Going to start doing front end alignment at home and don't know which set up to buy. Choices are narrowed down to Tenhulzen, Fastrax, Longacre, and PMD. Ease of use is more important to me that super accuracy as tire wear is not a factor but handling is; any suggestions? Thanks
Ditto. Two 18"X 18" 1/16" thick aluminum plates with grease between is all you need to make. The rest fro Longacre for us for years..
Coil - I don't understand your statement, Ease of use is more important to me that super accuracy as tire wear is not a factor but handling is WHY...do the work, if you don't care how accurate it will be ? Just bolt it together and eyeball it, call it good enough..! You apparently don't understand, tire wear IS...part of handling..! Is this how your all of the work on your car(s) ? The main bearings are .005", I really wanted .0015", but that's ok..! Well...obviously the Tenhulzen and the Fastrax caster camber gauge is the same, pick your color..! The PMD is very similar. I use a Longacre, but I spent the extra money to utilize a .xx digital gauge rather than an .x gauge. This way I can get the adjustments closer than .9 of a degree. Which is almost 1 degree...right ? Details...man...details. Mike
Yes, I DO understand accuracy but when dune busting and often bending/breaking things several times a day a quick fix is more important than plus or minus a tenth of a degree. Pictured is a billet block still dripping oil and chips fresh out of my 5 axis Haas mill where accuracy is utmost but in my hobby tires are short lived and as long as there is no extreme bump steer, plowing up sand, or wheels folding under it's a good day. Being able to get in the ballpark quickly is the most important and yes, more detail should have been offered.
I have fastrax gauge.worked fine for me.made my own plates for under the tires 2 discs and a lump of grease.drilled hole in the discs so I can store then on a nail on the wall
I guess this gives credence to Post #57 (quoted below) of this thread. https://www.jalopyjournal.com/forum/threads/hot-rodding-and-social-media.1154728/page-2 "I know you can't answer for others but why do you think those guys dumped the HAMB family, and went some were where we can't find them? Flop does post once in a while. Bob" "The general reason I hear most is because they got tired of being attacked here on the HAMB"
certain questions that are asked by others for help are kind of, ??!! It like why is my tire flat on the bottom, If you want a close alignment , use a string , Angle finder & level. When I have had alignments done at a shop I get bent when I see the print out after alignment and the numbers are in the green but not the same side to side , Put the extra effort to make the numbers the same, Flopp not posting , I can not speak for him , I would hope he is busy building car for others , he does great amazing work & in High demand .. Coilover , I would think that you using 5x CNC , doing a close alignment would not be that big of a task / Challenge.
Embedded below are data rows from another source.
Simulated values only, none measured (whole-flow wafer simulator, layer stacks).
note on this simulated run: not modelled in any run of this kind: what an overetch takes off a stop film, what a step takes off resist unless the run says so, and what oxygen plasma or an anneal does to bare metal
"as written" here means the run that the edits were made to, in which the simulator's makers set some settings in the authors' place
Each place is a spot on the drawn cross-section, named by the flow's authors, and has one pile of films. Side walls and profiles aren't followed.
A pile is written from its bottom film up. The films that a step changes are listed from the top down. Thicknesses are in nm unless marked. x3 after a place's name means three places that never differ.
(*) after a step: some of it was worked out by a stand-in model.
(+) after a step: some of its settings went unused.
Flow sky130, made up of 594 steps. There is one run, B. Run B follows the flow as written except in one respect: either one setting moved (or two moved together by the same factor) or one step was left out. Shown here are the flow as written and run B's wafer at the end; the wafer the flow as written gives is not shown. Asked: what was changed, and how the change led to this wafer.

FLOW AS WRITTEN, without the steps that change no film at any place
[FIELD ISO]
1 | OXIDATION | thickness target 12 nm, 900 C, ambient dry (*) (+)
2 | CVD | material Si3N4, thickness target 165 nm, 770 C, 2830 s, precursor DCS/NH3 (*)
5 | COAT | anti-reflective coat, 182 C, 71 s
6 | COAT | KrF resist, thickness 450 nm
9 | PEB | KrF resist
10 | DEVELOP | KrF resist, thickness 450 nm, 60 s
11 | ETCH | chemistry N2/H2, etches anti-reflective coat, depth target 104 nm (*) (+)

I use Longacre stuff; I especially like their Acculevel caster/camber gauge, because you can account for an unlevel floor. Unfortunately, every part of my driveway/garage floor is unlevel, which does affect how the car sits, which does affect your alignment. But I can get my stuff close...and I have 7 old cars, so any time I do suspension work, I can get it back into close alignment.
String, digital level, tape measure......cheap and you'll be fine... Sent from my XT1710-02 using The H.A.M.B. mobile app
The comparison for any alignment gauge from day one has been that it was as accurate as a SnapOn gauge. I've got a SnapOn gauge I have had for about 40 years, some little off shore magnetic gauge that is intended to stick to a flat surface like a brake rotor which might work if guys are working on an I beam car with disk brakes setting it up. I picked up a Quick Trick alignment set with swival plates last year from a guy who buys and sells tools for a friendly price. I haven't tested it out like I should though. It was something I was really looking for and I snagged it. It does have a pair of matched tape measures that you lay across the bars that are part of it so you can accurately measure toe in by yourself. That should be a plus for me as I won't have to get my wife out of the house to hold the other end of the tape against the mark I made on the tire. That is pretty much this setup. A tweaked rim might throw you off though. I like the looks of the afore mentioned Longacre units but can't find if they will attach directly to the hub if you take the dust cap off like my SnapOn does.
It is not unusual for numbers to be different from side to side. They are trying to compensate for road crown.
@ one time that was true , not now . the tec if you want to call them that , they just get it into the green & send it , when I say Green one side says Negative and the other side positive but still in the green . A place I worked @ we maintained over 3,000 just in police vehicles ,
I will agree times have changed we drive more miles on multi lane roads so it is less important. But you roll a tire across a slope it will still move down hill. A properly aligned car should reflect this. This is kind of local some places build roads with more crown than others.
I absolutely agree. I align my cars very precisely with just the tools shown here. I bet if you took my cars to a laser alignment guy, he could get it no closer. Been doing race cars and hot rods like this for years.
jaw23, please post an image with your tools in place. I've done alignment a few times on straight axle fronts, just a long time ago. Would like to see the notched boards in place.